Reputation: 557
I am trying to parse URL's in PHP where the input could be any of the following:
Code:
$info = parse_url('http://www.domainname.com/');
print_r($info);
$info = parse_url('www.domain.com');
print_r($info);
$info = parse_url('/test/');
print_r($info);
$info = parse_url('test.php');
print_r($info);
Returns:
Array
(
[scheme] => http
[host] => www.domainname.com
[path] => /
)
Array
(
[path] => www.domain.com
)
Array
(
[path] => /test/
)
Array
(
[path] => test.php
)
The problem you can see is the second example where the domain is returned as a path.
Upvotes: 6
Views: 4823
Reputation: 4014
To handle a URL in a way that preserves that it is was a schema-less URL, whilst also allowing a domain to be identified, use the following code.
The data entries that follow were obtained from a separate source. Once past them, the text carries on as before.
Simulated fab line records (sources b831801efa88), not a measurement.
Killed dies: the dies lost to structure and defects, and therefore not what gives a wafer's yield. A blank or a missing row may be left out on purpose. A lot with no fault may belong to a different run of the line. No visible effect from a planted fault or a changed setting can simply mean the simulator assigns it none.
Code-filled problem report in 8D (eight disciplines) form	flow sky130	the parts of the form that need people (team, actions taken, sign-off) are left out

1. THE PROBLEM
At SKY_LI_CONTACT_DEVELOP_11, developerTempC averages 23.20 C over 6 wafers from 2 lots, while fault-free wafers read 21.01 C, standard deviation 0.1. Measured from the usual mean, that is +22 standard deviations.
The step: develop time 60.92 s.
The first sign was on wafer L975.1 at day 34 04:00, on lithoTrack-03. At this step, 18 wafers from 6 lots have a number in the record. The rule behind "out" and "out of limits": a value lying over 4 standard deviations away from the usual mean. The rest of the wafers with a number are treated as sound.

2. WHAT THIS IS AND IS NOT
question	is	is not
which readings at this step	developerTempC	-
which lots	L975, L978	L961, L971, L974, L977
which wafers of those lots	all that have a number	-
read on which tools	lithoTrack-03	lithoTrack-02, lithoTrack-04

if (!preg_match('/^([a-z][a-z0-9\-\.\+]*:)|(\/)/', $url)) {
$url = '//' . $url;
}
So this will apply "//" to beginning of the URL only if the URL does not have a valid scheme and does not begin with "/".
Some quick background on this:
The parser assumes (valid) characters before ":" is the schema, whilst characters following "//" is the domain. To indicate the URL has both a scheme and domain, the two markers must be used consecutively, "://". For example
[scheme]:[path//path]
//[domain][/path]
[scheme]://[domain][/path]
[/path]
[path]
This is how PHP parses URLs with parse_url()
but I couldn't say if it's to standard.
The rules for a valid scheme name is: alpha *( alpha | digit | "+" | "-" | "." )
Upvotes: 0
Reputation: 15616
This gives the right results but the file needs to start with a slash:
parse('http://www.domainname.com/');
parse('www.domain.com');
parse('/test/');
parse("/file.php");
function parse($url){
if(strpos($url,"://")===false && substr($url,0,1)!="/") $url = "http://".$url;
$info = parse_url($url);
if($info)
print_r($info);
}
and the result is :
Array
(
[scheme] => http
[host] => www.domainname.com
[path] => /
)
Array
(
[scheme] => http
[host] => www.domain.com
)
Array
(
[path] => /test/
)
Array
(
[path] => /file.php
)
Upvotes: 12